GithubHelp home page GithubHelp logo

imclab / babynames Goto Github PK

View Code? Open in Web Editor NEW

This project forked from timemagazinelabs/babynames

0.0 2.0 0.0 3.13 MB

Fun with the Social Security Administration's baby name data

License: MIT License

babynames's Introduction

Fun with the Social Security Administration's baby name data

Build Status

##Setup

This is a Node.js script, so you should consider downloading Node before attempting to run it.

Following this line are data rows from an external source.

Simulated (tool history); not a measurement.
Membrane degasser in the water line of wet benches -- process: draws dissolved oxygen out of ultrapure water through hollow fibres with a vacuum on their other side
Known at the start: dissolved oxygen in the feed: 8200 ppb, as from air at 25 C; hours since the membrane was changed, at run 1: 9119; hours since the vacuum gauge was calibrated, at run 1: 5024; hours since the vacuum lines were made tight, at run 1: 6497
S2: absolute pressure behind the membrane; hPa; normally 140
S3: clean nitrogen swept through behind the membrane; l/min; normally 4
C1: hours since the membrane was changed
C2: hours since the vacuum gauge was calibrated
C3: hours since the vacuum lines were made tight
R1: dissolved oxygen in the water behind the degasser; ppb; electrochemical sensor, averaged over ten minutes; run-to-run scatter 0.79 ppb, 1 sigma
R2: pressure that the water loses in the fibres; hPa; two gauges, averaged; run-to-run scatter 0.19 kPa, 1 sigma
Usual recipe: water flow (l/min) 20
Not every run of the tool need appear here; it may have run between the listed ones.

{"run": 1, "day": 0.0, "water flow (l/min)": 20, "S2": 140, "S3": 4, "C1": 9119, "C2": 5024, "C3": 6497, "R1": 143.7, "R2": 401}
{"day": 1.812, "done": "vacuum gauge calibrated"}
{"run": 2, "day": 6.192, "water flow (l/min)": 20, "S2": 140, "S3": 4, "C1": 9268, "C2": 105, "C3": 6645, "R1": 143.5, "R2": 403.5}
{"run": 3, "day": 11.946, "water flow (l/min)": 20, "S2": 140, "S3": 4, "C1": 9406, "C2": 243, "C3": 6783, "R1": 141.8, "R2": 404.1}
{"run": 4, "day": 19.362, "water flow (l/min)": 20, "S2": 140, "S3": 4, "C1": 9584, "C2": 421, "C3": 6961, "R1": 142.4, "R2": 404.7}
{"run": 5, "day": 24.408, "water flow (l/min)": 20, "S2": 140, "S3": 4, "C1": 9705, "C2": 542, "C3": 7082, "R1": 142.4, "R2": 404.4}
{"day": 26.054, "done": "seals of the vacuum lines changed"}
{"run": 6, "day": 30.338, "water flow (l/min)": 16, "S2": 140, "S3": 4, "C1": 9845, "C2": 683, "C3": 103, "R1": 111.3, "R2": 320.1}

To download the repo, simply clone it:

git clone https://github.com/TimeMagazine/babynames.git

Then install the dependencies:

npm install

##Data

First, you need to get the raw data from the Social Security Administration. This script will download and unzip it for you with the following command:

./index.js download 

The Social Security Administration organizes the baby name data, somewhat inconveniently, as year-by-year text files named yob[year].txt. The above command extracts those files to a local directory named data/ and then deletes the zip file it downloaded. If you want to keep that zip file for some reason, just pass --cache to the command.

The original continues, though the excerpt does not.